How do sails work?

Unless I have missed it, quite likely, most (all?) of the above, ignores Newton’s third law. Apply a net force and you get an acceleration. If there was no friction or drag with the surface and no drag through the air speeds would increase with no limit. An ice yacht has little friction between it and the surface so speeds can be great. A foiling yacht has more drag than an ice yacht but far less than a displacement hull, so speeds can be far greater. After that, it is all about Bernoulli’s theorem.
 
Unless I have missed it, quite likely, most (all?) of the above, ignores Newton’s third law. Apply a net force and you get an acceleration. If there was no friction or drag with the surface and no drag through the air speeds would increase with no limit. An ice yacht has little friction between it and the surface so speeds can be great. A foiling yacht has more drag than an ice yacht but far less than a displacement hull, so speeds can be far greater. After that, it is all about Bernoulli’s theorem.

It all requires Newtons third law. It's all those molecules of air and water being displaced that provide the action, the boat moving is the reaction.
 
I think @Thistle is well on his way now, but just to add that I remember the day that it dawned on a spotty teenager that the wind never really just pushes a sail along, not even dead downwind. There's always a flow across it. Normally luff to leech, but not always.

With a spinnaker oversheeted and stalled it will stay 'inflated' but wobbling all over its surface like a jelly. That's all the turbulence as the air nips round the luff, breaks away and comes back to pummels the front surface. Not much power, wake the trimmer up. Sheet in some more and it'll collapse. No push without flow.

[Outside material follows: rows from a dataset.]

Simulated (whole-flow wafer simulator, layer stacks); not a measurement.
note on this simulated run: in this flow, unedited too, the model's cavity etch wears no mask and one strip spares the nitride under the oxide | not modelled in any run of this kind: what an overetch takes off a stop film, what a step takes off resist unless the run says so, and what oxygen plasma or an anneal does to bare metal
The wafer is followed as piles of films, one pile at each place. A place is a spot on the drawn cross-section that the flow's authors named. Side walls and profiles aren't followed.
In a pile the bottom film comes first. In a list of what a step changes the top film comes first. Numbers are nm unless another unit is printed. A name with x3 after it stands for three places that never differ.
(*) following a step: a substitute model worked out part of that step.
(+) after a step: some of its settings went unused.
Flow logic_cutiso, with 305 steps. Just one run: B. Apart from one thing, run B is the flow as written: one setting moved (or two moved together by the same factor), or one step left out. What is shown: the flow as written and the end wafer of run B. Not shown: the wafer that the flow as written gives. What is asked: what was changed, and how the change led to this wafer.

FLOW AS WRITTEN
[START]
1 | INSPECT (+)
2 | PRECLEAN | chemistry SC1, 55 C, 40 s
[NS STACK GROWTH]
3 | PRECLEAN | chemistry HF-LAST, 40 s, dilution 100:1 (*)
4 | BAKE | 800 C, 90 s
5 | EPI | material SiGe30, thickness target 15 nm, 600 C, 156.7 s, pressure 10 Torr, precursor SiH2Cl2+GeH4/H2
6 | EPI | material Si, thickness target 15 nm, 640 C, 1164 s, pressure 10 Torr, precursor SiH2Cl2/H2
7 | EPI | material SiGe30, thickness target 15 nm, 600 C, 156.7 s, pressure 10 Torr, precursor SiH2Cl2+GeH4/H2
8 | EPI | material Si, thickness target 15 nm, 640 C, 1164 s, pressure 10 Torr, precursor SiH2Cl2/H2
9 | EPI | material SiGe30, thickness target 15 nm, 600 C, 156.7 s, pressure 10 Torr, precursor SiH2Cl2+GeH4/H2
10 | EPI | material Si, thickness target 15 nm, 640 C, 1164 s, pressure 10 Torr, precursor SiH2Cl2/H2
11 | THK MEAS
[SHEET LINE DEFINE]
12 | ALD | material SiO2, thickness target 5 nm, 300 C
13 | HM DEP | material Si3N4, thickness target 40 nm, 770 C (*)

A fun exercise to reverse the flow on the mainsail is to go dead downwind and sheet it back in from 'square' and, at a point not far from where it would start to think about gybing itself, having been from luff to leech the flow will reverse and go leech to luff. You'll see the leech telltales start to stream the wrong way to prove it. (A preventer may be A Good Idea unless you're happy with a few semi-intentional gybes).
 
A fun exercise to reverse the flow on the mainsail is to go dead downwind and sheet it back in from 'square' and, at a point not far from where it would start to think about gybing itself, having been from luff to leech the flow will reverse and go leech to luff. You'll see the leech telltales start to stream the wrong way to prove it. (A preventer may be A Good Idea unless you're happy with a few semi-intentional gybes).

Another fun exercise - on a dinghy at least, I've never tried it on anything bigger - is to sail backwards around a triangular course.